Renewables could become the leading source of electricity by 2030 if countries follow the energy commitments they have made in advance of an international climate change meeting, the International Energy Agency (IEA) said in a report on Energy and Climate Change.16 Jun 2015

The energy sector must play a critical role if efforts to reduce emissions are to succeed, the IEA said.

World greenhouse-gas emissions from energy production and use are double the level of all other sources combined, meaning that action to combat climate change must come first and foremost from the energy sector, the agency said.

However, a peak in global energy-related emissions is possible by as soon as 2020, at no economic cost, and using only proven technologies and policies, if governments implement five policy measures, the IEA said.

These measures are: increased energy efficiency in industry, building and transport sectors; reduced use of the lest-efficient coal-fired power plans, with a ban on their construction; increased investment in renewable energy technologies in the power sector from $270 billion in 2014 to $400 billion in 2030; a gradual phasing out of fossil fuel subsidies to end users by 2030; and reduced methane emissions in oil and gas production, the report said.

"The world is at a critical juncture in its efforts to combat climate change, with momentum building towards the 21st UN Conference of the Parties (COP21) in Paris in December 2015," the agency said in its statement.

There are signs that growth in the global economy is starting to "decouple" from energy-related emissions, the IEA said. The global economy grew by around 3% in 2014 but energy-related carbon dioxide (CO2) emissions stayed flat: "the first time in at least 40 years that such an outcome has occurred outside economic crisis," the IEA said.

Governments have been asked to submit Intended Nationally Determined Contributions (INDCs) before COP21, and countries accounting for around two-thirds of global energy-related emissions have either done so or signalled their planned content, the IEA said.

Post-COP21, a five-year revision plan is needed to ensure targets are on track and potentially make more ambitious plans.

"Both the situation ands the solutions are evolving rapidly," the IEA said. "The world’s shrinking carbon budget means that any delay in taking action can be costly, while the pace of energy sector innovation means that a five-year review would allow national targets to keep up with events and help build investor confidence," it said.

 The agency also recommended a long-term greenhouse gas emissions target, to help meet the goal of keeping the increase in long-term average global temperatures to below 2 degrees Celsius, the IEA said

Finally, there is a need for a tracking process in the energy sector to identify any countries that are "struggling with implementation", the IEA said.

"Any climate agreement reached at COP21 must have the energy sector at its core or risk being judged a failure," said IEA chief economist Fatih Birol. "Climate pledges submitted for COP21 are an important first step to meeting our climate goal, and our report shows that they will have a material impact on future energy trends."

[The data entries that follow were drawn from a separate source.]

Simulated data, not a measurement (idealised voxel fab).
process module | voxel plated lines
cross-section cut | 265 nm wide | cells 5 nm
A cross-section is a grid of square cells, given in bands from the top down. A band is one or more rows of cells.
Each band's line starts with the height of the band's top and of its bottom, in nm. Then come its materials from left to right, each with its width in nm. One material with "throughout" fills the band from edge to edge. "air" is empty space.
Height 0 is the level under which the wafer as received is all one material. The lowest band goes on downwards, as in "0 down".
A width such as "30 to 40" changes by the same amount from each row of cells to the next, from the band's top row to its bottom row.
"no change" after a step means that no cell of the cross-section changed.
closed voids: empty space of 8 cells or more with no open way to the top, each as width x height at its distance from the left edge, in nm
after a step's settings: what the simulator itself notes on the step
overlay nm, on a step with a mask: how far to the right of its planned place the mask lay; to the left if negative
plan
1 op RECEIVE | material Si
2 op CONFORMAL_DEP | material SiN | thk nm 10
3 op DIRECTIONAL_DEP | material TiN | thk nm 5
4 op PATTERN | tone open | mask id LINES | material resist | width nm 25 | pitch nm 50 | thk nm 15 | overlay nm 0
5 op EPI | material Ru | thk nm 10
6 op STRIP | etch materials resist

IEA executive director Maria van der Hoeven said: "As IEA analysis has repeatedly shown that the cost and difficulty of mitigating greenhouse-gas emissions increases every year, time is of the essence. It is clear that the energy sector must play a critical role if efforts to reduce emissions are to succeed. While we see growing consensus among countries that it is time to act, we must ensure that the steps taken are adequate and that the commitments made are kept."

In May, Gérard Mestrallet, chief executive of power company Engie told the Financial Times that European energy companies are increasingly investing in renewables rather than coal and gas.

Coal and gas power generation is uneconomic for European suppliers, Mestrallet said.

"The choice we have made is very clear. We have stopped investing — and so did the others by the way — in thermal power generation in Europe and we are investing in renewables," he told the newspaper.